An interesting article by Jerry Bowyer defending the economy under the Bush administration. He argues that the economic downturn, and the recent GDP growth that followed it, coincide with the President’s tax cuts:

The 2003 tax cuts increased wealth in every segment of the economy, sparking a multi-year boom. But these tax cuts were passed with expiration dates, and the first Bush-tax-cut expiration occurred at the end of last year when small businesses lost some of their ability to take a tax deduction on purchases of business equipment… [T]his event coincided with a trough in the economic cycle. This past winter, congressional Republicans successfully fought to add the small-business tax breaks to what otherwise was a useless stimulus package, and the market for business equipment recovered in the spring. Voilà — the economy snaps back to 3.3 percent GDP growth.

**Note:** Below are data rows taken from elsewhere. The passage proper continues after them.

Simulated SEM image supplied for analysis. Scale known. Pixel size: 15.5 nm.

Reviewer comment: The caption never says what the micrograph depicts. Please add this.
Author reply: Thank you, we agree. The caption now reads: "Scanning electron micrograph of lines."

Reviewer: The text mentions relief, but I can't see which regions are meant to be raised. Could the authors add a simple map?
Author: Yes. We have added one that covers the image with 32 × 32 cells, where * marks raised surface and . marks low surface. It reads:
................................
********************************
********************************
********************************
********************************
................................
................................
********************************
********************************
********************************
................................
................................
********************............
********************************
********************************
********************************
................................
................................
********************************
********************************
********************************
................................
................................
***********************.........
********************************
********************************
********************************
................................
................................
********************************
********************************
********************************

Additionally, he contends that the collapse in the housing market was not the result of conservative, free-market principles but was due to the liberal ideology of big government intervention:

In particular, the crisis is rooted in a raft of government regulations that forced banks to ignore traditional lending standards — such as credit history, income, and neighborhood economic conditions — and instead embrace non-culturally “discriminatory” lending practices based on racial-identity politics. Once the banks were forced to make loans based on political, rather than financial, criteria, and once Fannie and Freddie were forced to buy these loans in the secondary mortgage market, collapse was inevitable.